Ernest Hemingway, The Sun Also Rises, (1926)
Quote
Down-stairs we came out through the first-floor dining-room to the street. A waiter went for a taxi. It was hot and bright. Up the street was a little square with trees and grass where there were taxis parked. A taxi came up the street, the waiter hanging out at the side. I tipped him and told the driver where to drive, and got in beside Brett. The driver started up the street. I settled back. Brett moved close to me. We sat close against each other. I put my arm around her and she rested against me comfortably. It was very hot and bright, and the houses looked sharply white.
We turned out onto the Gran Via.
"Oh, Jake," Brett said, "We could have had such a damned good time together."
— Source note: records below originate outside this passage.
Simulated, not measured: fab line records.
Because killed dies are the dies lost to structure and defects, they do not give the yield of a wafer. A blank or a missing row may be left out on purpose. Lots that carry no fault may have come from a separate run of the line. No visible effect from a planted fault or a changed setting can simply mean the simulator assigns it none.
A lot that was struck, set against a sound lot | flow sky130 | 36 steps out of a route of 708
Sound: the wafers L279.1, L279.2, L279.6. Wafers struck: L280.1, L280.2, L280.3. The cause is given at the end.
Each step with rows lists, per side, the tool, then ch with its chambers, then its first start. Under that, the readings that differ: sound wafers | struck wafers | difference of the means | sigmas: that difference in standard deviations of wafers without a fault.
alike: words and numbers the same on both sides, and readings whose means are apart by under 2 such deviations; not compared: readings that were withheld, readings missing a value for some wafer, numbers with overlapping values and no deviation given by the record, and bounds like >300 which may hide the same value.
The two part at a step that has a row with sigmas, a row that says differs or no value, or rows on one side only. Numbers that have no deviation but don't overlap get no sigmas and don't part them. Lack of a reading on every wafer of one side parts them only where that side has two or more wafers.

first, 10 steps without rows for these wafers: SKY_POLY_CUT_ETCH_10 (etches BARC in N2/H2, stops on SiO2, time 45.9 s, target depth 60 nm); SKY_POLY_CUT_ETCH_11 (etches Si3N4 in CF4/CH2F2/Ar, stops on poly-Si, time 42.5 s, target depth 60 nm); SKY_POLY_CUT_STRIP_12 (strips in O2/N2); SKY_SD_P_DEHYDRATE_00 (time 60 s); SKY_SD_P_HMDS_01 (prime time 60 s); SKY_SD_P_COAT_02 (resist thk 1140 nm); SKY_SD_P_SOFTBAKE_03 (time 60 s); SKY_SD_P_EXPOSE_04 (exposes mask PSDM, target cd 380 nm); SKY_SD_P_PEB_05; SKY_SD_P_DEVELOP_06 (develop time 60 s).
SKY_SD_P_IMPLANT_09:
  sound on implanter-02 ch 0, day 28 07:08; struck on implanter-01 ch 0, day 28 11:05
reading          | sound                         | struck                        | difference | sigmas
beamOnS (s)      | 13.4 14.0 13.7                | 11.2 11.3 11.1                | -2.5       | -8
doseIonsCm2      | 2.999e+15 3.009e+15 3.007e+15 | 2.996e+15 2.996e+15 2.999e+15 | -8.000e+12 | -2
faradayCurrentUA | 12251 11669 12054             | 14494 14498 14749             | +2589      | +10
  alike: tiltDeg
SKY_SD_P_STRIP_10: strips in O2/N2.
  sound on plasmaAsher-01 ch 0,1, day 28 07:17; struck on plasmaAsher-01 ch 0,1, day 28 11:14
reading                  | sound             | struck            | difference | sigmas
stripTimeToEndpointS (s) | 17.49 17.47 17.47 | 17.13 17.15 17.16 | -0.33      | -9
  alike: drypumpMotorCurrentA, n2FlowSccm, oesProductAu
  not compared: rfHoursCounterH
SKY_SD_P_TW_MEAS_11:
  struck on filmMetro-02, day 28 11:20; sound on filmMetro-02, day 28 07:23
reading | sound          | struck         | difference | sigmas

Ahead was a mounted policeman in khaki directing traffic. He raised his baton. The car slowed suddenly pressing Brett against me. "Yes," I said. "Isn't it pretty to think so?"
Basic set up:
This is the most awesome ending to any book, ever.
Oops, we got a little carried away there. This is the ending to The Sun Also Rises. "Isn't it pretty to think so," though, is a pretty sweet shutdown:
"Hey, sugarlips, you should give me a kiss." "Isn't it pretty to think so?"
"These dishes will be washed by the time we get home, buster. Or else." "Isn't it pretty to think so?"
Thematic Analysis
We handpicked the perfect Lost Generation snippet for your reading pleasure, ladies and gents: the most depressing moment of the novel that introduced the world to the concept of the Lost Generation. The Sun Also Rises even has the quote "You all are a lost generation" as its dang epigraph.
What are the components of the lost generation again? Oh yeah: the young people who survived WWI and were scarred, jaded, cynical, and hard-partying. And The Sun Also Rises follows around a dude who got his man-parts blown off in WWI (scarred) as he chases around a woman who has decided to marry for money and not love (cynical), talks about the dull business that is life (jaded), and basically stays blind drunk for days on end (hard-partying).
And this ending? Well, it sums up basically the whole novel. Jake, the wounded vet, and Brett are leaving a hotel bar (where they've been drinking hard, natch) and have a depressing conversation about how maybe they could have ended up together if he had all his body parts, she wasn't set on money and taking a bunch of lovers, and they both had even a modicum of faith in the world.
Stylistic Analysis
Welcome to Hemingwayland, where the sentences are short, the prose is brilliant, and all the characters are at least slightly unlikeable. Oh yeah: and the subject matter is bleak.
The most important moment of the ending of The Sun Also Rises is the very ending: that chilling, cuts-you-like-a-shiv line: "Isn't it pretty to think so?" Because this line sums up the very spirit of the Lost Generation.
This line is a big fat, "if only." In the context of this scene and novel, it's saying that if only Jake weren't wounded, and Brett was less needy, they might be together. But in the larger context of the time period and the Lost Generation, it's talking about WWI and its devastating effect.
- Isn't it pretty to think that, if WWI hadn't happened, the Lost Generation would have thought of the world as a hopeful place?
- Isn't it pretty to think that if thousands of men hadn't been wounded and killed, the Lost Generation would have been less morbid?
- Isn't it pretty to think that if young men hadn't been sent off to experience the culture of Europe, they would have stayed sweet, innocent farm boys?
- Isn't it pretty to think that if everyone hadn't been shocked and horrified by the destruction of modern warfare, the Lost Generation wouldn't have had to drown their sorrows quite so thirstily?
This line was also the Lost Generation's response to their parents telling them about life pre-war. The hopeful, innocent Edwardian times were a pretty thought… but nothing more.